Fixing the House

Real Estate agents tell us that most people just want to buy a house and move in. They don’t want a fixer-upper. They want to buy the house, move in their bed, and have a good night’s rest.

So, that’s even more evidence that I’m not part of the mainstream.

This past month, we closed on a lovely 130-year-old house. It needs work, but we’re doing slowly, but surely.

One of the most encouraging things is that much of the work that needed to be done on the floors is now complete. Rooms that previously smelled strongly of a poorly-trained housecat are now pleasing to sit in. The newly finished floor feels like satin beneath my bare feet. There is an enormous psycological effect, as well. I now want to spend my nights stripping wallpaper and preparing the living room for painting so that we can have at least one room somewhat in order before my parents visit this weekend.

As an example, here is a before and after picture of our living room floor.

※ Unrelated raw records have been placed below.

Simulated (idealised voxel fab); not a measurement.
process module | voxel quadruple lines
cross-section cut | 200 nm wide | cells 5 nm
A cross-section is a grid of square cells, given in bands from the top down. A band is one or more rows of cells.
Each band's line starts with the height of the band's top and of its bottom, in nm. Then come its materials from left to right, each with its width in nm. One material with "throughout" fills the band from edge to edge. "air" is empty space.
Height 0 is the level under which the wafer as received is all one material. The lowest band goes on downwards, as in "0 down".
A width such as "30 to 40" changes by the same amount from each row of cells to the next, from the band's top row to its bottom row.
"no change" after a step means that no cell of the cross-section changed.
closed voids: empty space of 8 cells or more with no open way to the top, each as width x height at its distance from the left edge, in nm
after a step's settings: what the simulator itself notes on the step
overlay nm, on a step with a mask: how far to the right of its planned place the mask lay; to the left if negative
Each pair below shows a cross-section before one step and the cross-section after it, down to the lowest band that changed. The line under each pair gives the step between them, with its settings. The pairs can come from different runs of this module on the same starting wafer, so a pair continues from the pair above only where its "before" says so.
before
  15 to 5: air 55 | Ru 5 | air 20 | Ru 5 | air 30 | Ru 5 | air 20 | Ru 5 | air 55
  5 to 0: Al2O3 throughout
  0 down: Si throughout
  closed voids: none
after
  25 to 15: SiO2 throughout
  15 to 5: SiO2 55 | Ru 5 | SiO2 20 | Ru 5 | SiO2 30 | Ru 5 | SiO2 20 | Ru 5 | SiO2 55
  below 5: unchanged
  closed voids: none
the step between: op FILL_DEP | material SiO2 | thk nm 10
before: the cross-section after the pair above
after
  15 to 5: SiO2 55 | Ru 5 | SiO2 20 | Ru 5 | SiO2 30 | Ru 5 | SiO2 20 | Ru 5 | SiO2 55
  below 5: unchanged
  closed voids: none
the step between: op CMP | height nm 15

(For any old hands out there: yes, we should have done the ceiling and walls before the floor. In this case, that wasn’t very feasible since the stale cat oder made it fairly unbearable.)

United States Gypsum Company patents

One of the easiest parts of fixing a house up is ripping it apart. You don’t have to worry about ruining things (too much) since that is exactly what you are trying to do. And, it can even be a little exciting, as well. While taking out a wall that had been put in about 85 years ago, we found old wall-paper and ceiling-paper dating from the late 19th or early 20th century. In the second photo, we can see where the wall builder marked up the ceiling with his pencil along with several layers of paper and, finally, paint that had been applied to the ceiling in subsequent years. We also found United States Gypsum Company patent information on the back of the walls which gave us the means of dating the wall.

A wall like that leaves a mark in the floor. And the sanders cleaned it up nicely.